I come across a question when I try to simulate the optical absorption process in extrinsic 6H-SiC semiconductor.
The intrinsic semiconductor can be only excited with above-bandgap light, but the extrinsic one can be excited by sub-bandgap light, as optical absorption occurs at impurity and defect levels within the bandgap. Extrinsic light absorption has higher depth, as the impurity and defect concentration is much lower than intrinsic matrix. Thus more uniform photocurrent can be obtained.
The sample is a semi-insulating 6H-SiC, which is at first a n-type semiconductor, as shallow impurity donors such as nitrogen (N) are unavoidable during growth, then deep level accepter (∼0.7 eV) vanadium (V) is introduced to compensate the N impurity. Since concentration of V is higher, the substrate is an insulator under room temperature. When shined by a 532 nm laser (sub-bandgap light), the electrons trapped at V accepter level will be released and the substrate turns into a photoconductor [1].
I want to simulate the process of light absorption in this extrinsic semiconductor, and I consulted the manual of Silvaco Atlas (Section 3.6.3, April 10, 2018), but I did not find one: the carrier generation/recombination models do not include sub-bandgap absorption. The only optical absorption model assumes that an electron moves from the valence band to the conduction band. It is indeed above-bandgap absorption. Other models such SRH models deal with phonons; Auger recombination models deal with three particles.
Can anyone provide a hint or point out what I have missed? Thanks in advance.
[1] Wu, Qilin, et al. "Initial test of optoelectronic high power microwave generation from 6H-SiC photoconductive switch." IEEE Electron Device Letters 40(7): 1167 – 1170, 2019.
Dear Hanwu,
welcome,
You are right the major photon electron interaction occurs between valence band and conduction band. This because the valence band is normally filled and the conduction band is normally empty. So, the traffic of electrons between the two bands is dominant.
In case of wide gap intrinsic materials the intrinsic concentration is very small such that any excess electrons or holes will be detectable.
This makes the underband gap electron generation process from the traps is sensible.
I think you can yourself build a model for the under band gap optical activity of the material. You need to assume the trap distributions in the energy gap and determine the rates of their occupation in thermal equilibrium and under the excitation.
In principle the rate of photo emission will be determined by the position of the traps and their density.
The generation recombination theory will help you build a model for the optical processes.
When i have more time i will come again to this as it is very interesting.
Best wishes
Dear Hanwu,
welcome,
You are right the major photon electron interaction occurs between valence band and conduction band. This because the valence band is normally filled and the conduction band is normally empty. So, the traffic of electrons between the two bands is dominant.

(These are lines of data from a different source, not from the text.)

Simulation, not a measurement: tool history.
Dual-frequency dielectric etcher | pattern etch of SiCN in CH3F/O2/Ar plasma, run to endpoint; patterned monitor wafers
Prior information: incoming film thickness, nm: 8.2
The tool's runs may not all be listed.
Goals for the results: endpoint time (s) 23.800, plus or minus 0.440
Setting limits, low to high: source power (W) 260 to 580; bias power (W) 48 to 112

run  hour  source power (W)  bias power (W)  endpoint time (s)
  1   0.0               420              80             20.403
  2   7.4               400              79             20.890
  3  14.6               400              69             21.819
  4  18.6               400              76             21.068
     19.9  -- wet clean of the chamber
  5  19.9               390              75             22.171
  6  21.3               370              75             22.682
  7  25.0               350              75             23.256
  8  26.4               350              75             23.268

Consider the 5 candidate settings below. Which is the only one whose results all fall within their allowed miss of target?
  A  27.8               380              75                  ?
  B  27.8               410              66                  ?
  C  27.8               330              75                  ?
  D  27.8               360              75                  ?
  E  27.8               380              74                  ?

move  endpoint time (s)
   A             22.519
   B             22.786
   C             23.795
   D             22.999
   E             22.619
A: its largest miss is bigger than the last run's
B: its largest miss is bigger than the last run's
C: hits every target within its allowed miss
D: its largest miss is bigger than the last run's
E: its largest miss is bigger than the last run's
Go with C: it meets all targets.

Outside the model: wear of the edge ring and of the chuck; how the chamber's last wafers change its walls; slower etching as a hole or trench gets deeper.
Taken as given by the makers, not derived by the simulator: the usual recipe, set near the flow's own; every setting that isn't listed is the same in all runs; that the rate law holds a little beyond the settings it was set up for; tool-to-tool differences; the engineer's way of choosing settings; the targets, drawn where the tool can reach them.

In case of wide gap intrinsic materials the intrinsic concentration is very small such that any excess electrons or holes will be detectable.
This makes the underband gap electron generation process from the traps is sensible.
I think you can yourself build a model for the under band gap optical activity of the material. You need to assume the trap distributions in the energy gap and determine the rates of their occupation in thermal equilibrium and under the excitation.
In principle the rate of photo emission will be determined by the position of the traps and their density.
The generation recombination theory will help you build a model for the optical processes.
When i have more time i will come again to this as it is very interesting.
Best wishes
Hi Abdelhalim ,
Thank you for the suggestions. I will try to build a model, but as I am more of an engineer who tries to understand how to improve the efficiency of the SiC PCSS than a researcher who focuses on semiconductors, it will be hard. I will try anyway.
I am still reading the technical manual of Silvaco Atlas, and in section 3.9.6 it says there are band structure dependent optoelectronic models. I wll also try in this direction.
Looking forward to your work.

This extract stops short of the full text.